I had foolishly accepted a gig in Gainsborough a few months ago. Foolish because I had no idea where it was and didn't take into account that I would be in the middle of another script crisis, with TWTTIN just days away and only one script almost written.
I thought Gainsborough would maybe be a couple of hours drive from home, and it was only when I went on AA Routefinder that I discovered it was at least three and a half hours away. I was either going to have to drive home afterwards, getting back in the early hours of the morning, or stay overnight and thus miss most of the morning driving back. Either way it was going to be a tiring excursion.
I decided to stay over and as I wasn't being paid much I got the cheapest hotel I could find - a worryingly low £33 for bed and breakfast.
I arrived at about 8.30 and had a bath in the tiny bath and looked at the uncomfortable looking bed and the door with a lock that could easily be kicked in and the disaffected men walking down the corridors and wondered if I'd made a mistake.
As it happened the gig was over by 10, and there was nothing to do in Gainsborough and I was wide awake from the adrenalin, so I decided I would head home anyway. With luck I'd be back home by 1.30am. So I left behind my unslept in and paid for bed, having paid £33 to use a bath (and for that kind of money I would expect a bath made of gold with Katie Melua soaping me down and singing one of her irritating songs to me (the singing would bring the cost down to the £33 mark).
Anyway it was a long drive back and just as I was starting to make good progress there was a lengthy diversion off the A1, but I still got home by 1.30, though of course couldn't sleep for a couple of hours anyway.

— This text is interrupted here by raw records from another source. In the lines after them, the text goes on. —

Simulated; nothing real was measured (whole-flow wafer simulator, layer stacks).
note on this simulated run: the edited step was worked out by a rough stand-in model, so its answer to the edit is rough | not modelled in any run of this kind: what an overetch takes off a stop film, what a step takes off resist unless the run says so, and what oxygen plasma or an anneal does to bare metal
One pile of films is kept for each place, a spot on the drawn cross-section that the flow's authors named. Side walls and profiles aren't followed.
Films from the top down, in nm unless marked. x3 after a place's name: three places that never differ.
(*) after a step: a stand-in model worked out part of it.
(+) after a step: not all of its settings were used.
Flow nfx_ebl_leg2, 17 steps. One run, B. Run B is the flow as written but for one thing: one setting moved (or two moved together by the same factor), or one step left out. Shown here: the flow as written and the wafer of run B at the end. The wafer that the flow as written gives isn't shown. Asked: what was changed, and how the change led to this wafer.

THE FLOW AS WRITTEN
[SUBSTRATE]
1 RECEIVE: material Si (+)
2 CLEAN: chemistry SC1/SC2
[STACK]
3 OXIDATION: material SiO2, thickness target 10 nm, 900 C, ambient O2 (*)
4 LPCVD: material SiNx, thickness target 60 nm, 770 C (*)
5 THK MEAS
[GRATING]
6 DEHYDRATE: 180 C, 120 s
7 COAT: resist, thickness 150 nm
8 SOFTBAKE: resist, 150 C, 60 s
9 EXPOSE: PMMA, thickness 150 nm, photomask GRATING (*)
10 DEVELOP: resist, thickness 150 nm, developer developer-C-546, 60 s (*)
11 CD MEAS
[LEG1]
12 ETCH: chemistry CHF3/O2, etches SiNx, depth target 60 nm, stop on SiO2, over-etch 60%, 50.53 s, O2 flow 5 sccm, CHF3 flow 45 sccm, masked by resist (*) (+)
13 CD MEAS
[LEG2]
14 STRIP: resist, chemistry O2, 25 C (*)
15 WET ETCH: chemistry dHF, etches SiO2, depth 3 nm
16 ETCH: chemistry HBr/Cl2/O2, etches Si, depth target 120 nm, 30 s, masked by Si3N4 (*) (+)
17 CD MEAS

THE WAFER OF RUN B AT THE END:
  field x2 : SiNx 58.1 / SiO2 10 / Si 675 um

I was slightly worried I was going to run out of petrol as all the garages seemed to be closed, but just in time I found an operating one, where a litre of unleaded petrol cost me over 101 pence. This seems ridiculously high, at least to begin with and it is the most I have ever spent on petrol, but then again thinking about it, on the way up I had spent £2 buying two half litre bottles of diet coke (and even that was a special offer) so my petrol was litre for litre pretty much half the cost of my diet coke. Admittedly even I am unlikely to consume 50 litres of diet coke in a day, but it's difficult to believe that diet coke is more expensive than petrol. Oil takes an awfully long time to manufacture, then it has to be extracted, usually from some war zone, refined and shipped to the petrol station. I don't know how they make diet coke, but can't imagine it's anywhere near as complicated or takes as much time and effort as the creation, extraction and refinement of crude oil. Also oil is made out of all natural ingredients, like dead animals, whereas I can't imagine there's much natural goodness in coca cola. It just seems weird that we should complain about paying so much for petrol and not be upset about paying so much for probably 0.1pence worth of fizzy drink. Even a litre of water in a petrol station will cost more than petrol. I am not trying to say the petrol people should charge us more (if anything I am saying that drink manufacturers are massive rip off artists and they don't even have to contend with wars over their produce).
At least it will stop me ever trying to see if my car will run on Sprite.